CAWHFI’s first component focused its action on the improvement of the management of the Sangha Trinational, Gamba-Mayumba-Conkouati and Dja-Odzala-Minkebe Trinational transborder landscapes, so as to significantly decrease the poaching pressure affecting them. Prepared in collaboration with three conservation NGOs, the management services of wildlife and of the protected areas of the four States Parties (Cameroon, Central African Republic, Congo and Gabon), and the FAO, the project document was approved in March 2003 by the United Nations Foundation. The first field activities of this component began in 2004. Co-financed up to 50% by the United Nations Foundation, this US $ 6.6 million project obtained the other half of its funding from the direct contributions of the NGOs implementing this project.
ObjectiveResults

Objective 1
Improve the management of selected protected areas of potential Outstanding Universal Value.

The project contributed to strengthening the capacities of the conservation services’ staff in the three CAWHFI landscapes. The surveillance and the law enforcement monitoring have been improved and the transborder cooperation has deepened.

Objective 2
Improve natural resource management, particularly of wildlife, in the forest landscape around selected protected areas of Outstanding Universal Value.

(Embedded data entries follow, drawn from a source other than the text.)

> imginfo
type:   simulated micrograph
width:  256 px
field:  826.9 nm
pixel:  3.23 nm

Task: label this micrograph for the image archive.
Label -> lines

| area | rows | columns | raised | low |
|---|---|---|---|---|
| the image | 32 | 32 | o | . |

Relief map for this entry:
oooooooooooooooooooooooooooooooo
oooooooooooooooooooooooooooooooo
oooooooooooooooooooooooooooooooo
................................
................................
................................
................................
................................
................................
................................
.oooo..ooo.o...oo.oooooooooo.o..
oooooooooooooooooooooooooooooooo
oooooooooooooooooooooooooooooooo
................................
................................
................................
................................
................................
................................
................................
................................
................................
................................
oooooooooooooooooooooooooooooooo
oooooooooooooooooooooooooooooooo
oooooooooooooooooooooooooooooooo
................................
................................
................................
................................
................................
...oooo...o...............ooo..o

Local authorities, judicial and police, have been made aware of the importance of sustainable management for natural resources and have become more involved in anti-poaching activities, in collaboration with the sites’ managers.

Objective 3
Use World Heritage status to improve biodiversity conservation and protected area management in the Congo Basin.

The Tentative Lists of Cameroon, Central African Republic, Congo and Gabon have been updated. Mechanisms for sustainable funding of the CAWHFI Initiative have been developed.

Implementation of the Central African World Heritage Initiative’s component financed by the United Nations Foundation reached a satisfactory outcome overall. A central element of this component was the strengthening of the transborder cooperation at the level of the three landscapes. This cooperation notably took the form of collaboration for research, the implementation of joint monitoring mechanisms, the development of regional ecotourism, the harmonization of legislation and concerted planning of projects for the three sites. The success of this first component is equally linked to the landscape approach, in step with the Convergence Plan of the Central African Forests Commission and the regional strategies for conservation. Furthermore, from a regional point of view, the adoption of the Yaounde Declaration allowed for the implementation of a large partnership for conservation between the financial and technical partners, within the framework of the Partnership for the Congo Basin Forests. Finally, the field experience, expertise and involvement of the partner-conservation NGOs was key in achieving this component’s objectives.